Acquisition of Payfare
On March 2, 2025, the Company acquired Payfare, Inc. (“Payfare”), a Canada-based provider of program management solutions powering instant access to earnings and banking solutions for workforces, for a purchase price of $95 million, net of $46 million of acquired cash. Payfare is included within the Financial Solutions (“Financial”) segment and expands the Company’s embedded finance capabilities.
The preliminary allocation of purchase price resulted in the recognition of identifiable intangible assets, including acquired software and technology, of approximately $37 million with an estimated useful life of 7 years, $55 million of goodwill and $49 million of other net assets, including acquired cash. The allocation of the purchase price is preliminary and is subject to further adjustment, pending additional refinement and final completion of valuations. Goodwill, which is not deductible for tax purposes, is primarily attributed to the anticipated value created by further enhancing the Company’s finance solutions in embedded banking, payments and lending for large enterprises and financial institutions.
Acquisition of CCV
On March 18, 2025, the Company acquired CCV Group B.V. (“CCV”), a Netherlands-based supplier of point-of sale (“POS”) payment solutions, for $229 million, net of $26 million of acquired cash. CCV is included within the Merchant Solutions (“Merchant”) segment and expands the Company’s network of payment solutions.

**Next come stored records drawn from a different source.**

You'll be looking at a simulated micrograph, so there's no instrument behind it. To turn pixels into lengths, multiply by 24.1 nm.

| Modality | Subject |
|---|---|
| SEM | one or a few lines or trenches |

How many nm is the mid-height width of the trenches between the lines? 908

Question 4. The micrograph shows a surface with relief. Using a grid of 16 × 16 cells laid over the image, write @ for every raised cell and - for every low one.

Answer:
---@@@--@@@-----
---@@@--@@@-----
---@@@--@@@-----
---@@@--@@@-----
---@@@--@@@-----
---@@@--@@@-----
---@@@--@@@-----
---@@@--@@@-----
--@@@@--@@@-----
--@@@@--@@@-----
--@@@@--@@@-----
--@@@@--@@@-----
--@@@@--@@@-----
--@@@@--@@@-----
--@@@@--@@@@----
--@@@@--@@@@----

The preliminary allocation of purchase price resulted in the recognition of identifiable intangible assets, including customer relationships, of approximately $96 million with an estimated useful life of 5 years, $121 million of goodwill and $38 million of other net assets, including acquired cash. The allocation of the purchase price is preliminary and is subject to further adjustment, pending additional refinement and final completion of valuations. Goodwill, which is not deductible for tax purposes, is primarily attributed to the anticipated value created by enabling the Company’s ability to accelerate the deployment of its Clover POS and business management platform, providing enhanced capabilities and innovation to an expansive combined merchant and partner base across Europe.
Other Acquisitions
On April 4, 2025, the Company acquired Pinch Payments NZ Limited (together with Zootive Pty Ltd, “Pinch Payments”), an Australia-based payment facilitator. Pinch Payments is included within the Merchant segment and expands the Company’s flexible payment services for its partners and clients, and presence within the Asia-Pacific region. On June 4, 2025, the Company acquired Money Money Serviços Financeiros S.A. (“Money Money”), a Brazil-based provider of risk analysis and credit decisioning solutions. Money Money is included within the Merchant segment and expands the Company’s payment and financial service capabilities, enabling access to working capital and other payment solutions for small and medium-sized businesses. The Company acquired these businesses for an aggregate purchase price, including deferred payments, of $41 million, including earn-out provisions estimated at a fair value of $27 million (see Note 8). The preliminary allocation of purchase price for these acquisitions resulted in the recognition of identifiable intangible assets, including software and technology, of approximately $19 million with an estimated weighted average useful life of 6 years, goodwill of approximately $25 million and other net assumed liabilities of approximately $3 million. The purchase price allocations are preliminary and are subject to further adjustment, pending additional refinement and final completion of valuations. Goodwill for these acquisitions, which is not deductible for tax purposes, is primarily attributed to the anticipated value created by expanding the reach of the Company’s payment solutions and financial service capabilities.
Other Transactions
On April 17, 2025, the Company acquired the remaining 19% ownership interest in ICICI Merchant Services Private Limited, an India-based merchant acceptance business, for $22 million. The Company previously held a majority controlling financial interest in this subsidiary, which continues to be consolidated and reported within the Merchant segment. On June 5, 2025, the Company entered into an agreement to acquire the remaining 49.9% ownership interest in AIB Merchant Services (“AIBMS”), an Ireland-based payments solution provider. The Company currently maintains a majority controlling financial interest in AIBMS and will continue to consolidate this entity, as a fully owned subsidiary, within the Merchant segment. The transaction is expected to close in the third quarter of 2025, subject to regulatory approval and other customary closing conditions.